Africa - A popular global narrative portrays China’s business interests in Africa as single-minded, driven by a powerful nation hungry for natural resources to fuel its ever-growing domestic and international industrial needs regardless of the social and environmental costs.
A counter-narrative suggests that African states should choose economic partners based on their own interests, and that new Chinese forms of aid, trade and investment represent a welcome alternative to Western development models that have failed to effectively address poverty in Africa.
In fact, there are a wide variety of business models and trade networks connecting the Chinese market to African investment opportunities and natural resource supplies, research shows.
Over the past several years, the Center for International Forestry Research (CIFOR) and research partners have been exploring these topics to contribute to a deeper understanding of the China-Africa relationship, especially within the global timber market.
“Especially since the last decade, the growth of Chinese economic interests in Africa has provoked a sensationalist response in the international media, which is now tempered by an initial round of field research demonstrating that circumstances surrounding Chinese involvement are complex and differ greatly from place to place,” said Louis Putzel, a CIFOR senior scientist.
“There is no one-size-fits-all policy response,” he said.
After years of heavy timber exploitation in tropical Africa’s coastal countries, especially to satisfy China’s demand for some of the more abundant species used to make plywood, demand for specialty hardwoods is now pushing logging activities further into Africa’s heartlands in the Democratic Republic of Congo and Zambia.
“For a number of reasons, these areas are less equipped to sustainably manage their forest resources,” Putzel said. “Political perspectives aside, it’s crucial to achieve a better understanding of how the trade works and how to mitigate the social and environmental risks surrounding it.”
The research, conducted between 2011 and 2013 in the tropical forest countries of the Congo Basin and the Miombo Woodland countries in eastern and southern Africa, is summarized in an information brief written by scientist Xiaoxue Weng and others.
As long as African timber is available for a good price, companies will cut it or buy it and ship it to China
It recommends that policymakers acknowledge the diversity found in Chinese and African business models, while considering the role of local African entrepreneurs and the international community to achieve a sustainable and socially responsible timber trade.

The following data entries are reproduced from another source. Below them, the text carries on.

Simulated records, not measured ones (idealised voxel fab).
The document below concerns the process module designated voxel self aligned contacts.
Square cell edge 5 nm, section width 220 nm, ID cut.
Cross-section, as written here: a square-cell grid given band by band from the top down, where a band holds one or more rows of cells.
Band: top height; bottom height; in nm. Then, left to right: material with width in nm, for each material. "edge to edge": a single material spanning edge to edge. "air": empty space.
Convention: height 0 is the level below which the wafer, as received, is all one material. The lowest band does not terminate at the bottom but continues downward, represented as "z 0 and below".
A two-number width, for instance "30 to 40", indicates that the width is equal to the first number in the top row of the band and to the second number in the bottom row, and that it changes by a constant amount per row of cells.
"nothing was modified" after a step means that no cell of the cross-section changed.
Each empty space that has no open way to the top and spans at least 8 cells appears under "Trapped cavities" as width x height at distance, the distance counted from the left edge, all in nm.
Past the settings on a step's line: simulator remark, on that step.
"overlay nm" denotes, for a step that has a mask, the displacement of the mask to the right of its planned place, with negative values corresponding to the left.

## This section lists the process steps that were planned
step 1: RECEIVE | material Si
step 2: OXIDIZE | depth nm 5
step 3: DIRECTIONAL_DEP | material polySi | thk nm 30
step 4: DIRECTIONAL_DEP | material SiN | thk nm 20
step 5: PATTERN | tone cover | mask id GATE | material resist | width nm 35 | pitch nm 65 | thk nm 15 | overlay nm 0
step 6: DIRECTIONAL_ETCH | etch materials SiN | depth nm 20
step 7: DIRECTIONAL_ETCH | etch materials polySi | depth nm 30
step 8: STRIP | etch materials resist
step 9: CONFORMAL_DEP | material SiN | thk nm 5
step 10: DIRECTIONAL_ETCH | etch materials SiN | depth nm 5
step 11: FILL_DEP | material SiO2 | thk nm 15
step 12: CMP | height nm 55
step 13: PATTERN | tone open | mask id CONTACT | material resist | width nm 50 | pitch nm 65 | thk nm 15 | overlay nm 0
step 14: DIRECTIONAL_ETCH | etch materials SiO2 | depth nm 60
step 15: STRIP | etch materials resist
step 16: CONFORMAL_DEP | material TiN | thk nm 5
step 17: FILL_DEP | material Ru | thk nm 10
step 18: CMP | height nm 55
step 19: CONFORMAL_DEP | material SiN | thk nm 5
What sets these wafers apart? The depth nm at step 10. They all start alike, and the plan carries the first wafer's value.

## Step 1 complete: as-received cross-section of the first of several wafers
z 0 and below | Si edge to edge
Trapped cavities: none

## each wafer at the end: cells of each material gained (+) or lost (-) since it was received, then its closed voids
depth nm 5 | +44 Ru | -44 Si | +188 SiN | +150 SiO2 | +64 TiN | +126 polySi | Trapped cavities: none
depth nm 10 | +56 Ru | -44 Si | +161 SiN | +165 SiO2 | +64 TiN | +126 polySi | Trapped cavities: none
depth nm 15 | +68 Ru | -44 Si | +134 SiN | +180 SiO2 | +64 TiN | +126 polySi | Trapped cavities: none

“Companies operating in the China-Africa market range from large state-owned Chinese corporations to private companies of all sizes, which can be headquartered in Africa, China or somewhere else entirely,” Putzel said.
“No single set of national laws nor any single trade convention can cover all the potential sources of social and environmental risks, and certainly current laws governing the global timber trade don’t in any way address poverty in tropical producer countries,” he said.
“In fact, laws tend to exclude poorer or economically marginalized actors from participating in financially beneficial activities,” he continued. “Meanwhile, in many places, unmonitored extraction — and over-extraction — proceed apace.”
China is the world’s largest importer of tropical wood. The country of 1.35 billion people increased the proportion of its imports from 35 percent in 2000 to 78 percent in 2009, making the commodity the third-largest export from Africa after oil and mineral ores, the research showed.
Four of the timber-producing countries in which CIFOR conducted research — Cameroon and Gabon in the Congo Basin, and Mozambique and Zambia in the Miombo Woodlands — represent 40 percent of Africa’s wood exports to China by value, equaling $543 million in 2012, according to statistics from U.N. Comtrade.
“A striking fact, given the high volumes of trade in timber from Africa to China, is the extremely low level of Chinese investment in African wood industries,” Putzel said.
“This fact is quite telling: As long as African timber is available for a good price, companies will cut it or buy it and ship it to China. But investment that might contribute to the local economies is a different story — to date, it is insignificant, except in one or two places.”
The research led to recommendations that African governments engage with Chinese institutions to explore ways to strengthen oversight over the timber trade, strengthen law enforcement, empower districts to take more responsibility for local resources, and address corruption among national and local level officials.
It found that more attention should be paid to social equity concerns, improved management of forest stocks, and the development of more efficient domestic processing and manufacturing sectors.
In the latter regard, Chinese investments would be very beneficial, Putzel said.
The international community should recognize the limitations of Chinese government influence over private businesses operating overseas, but should continue to hold China to high standards in monitoring its own imports, he said.
Meanwhile, “Chinese institutions, including research institutions and sectoral ministries, could take a greater interest in issues of poverty and economic rights surrounding the extractive industries in Africa, from where China imports billions of dollars’ worth of raw materials,” Putzel said.
“In particular, the large number of smallholder loggers and small companies involved in the sector highlights the importance of considering social equity in policymaking,” Putzel said.
This research forms part of the CGIAR Research Program on Forests, Trees and Agroforestry.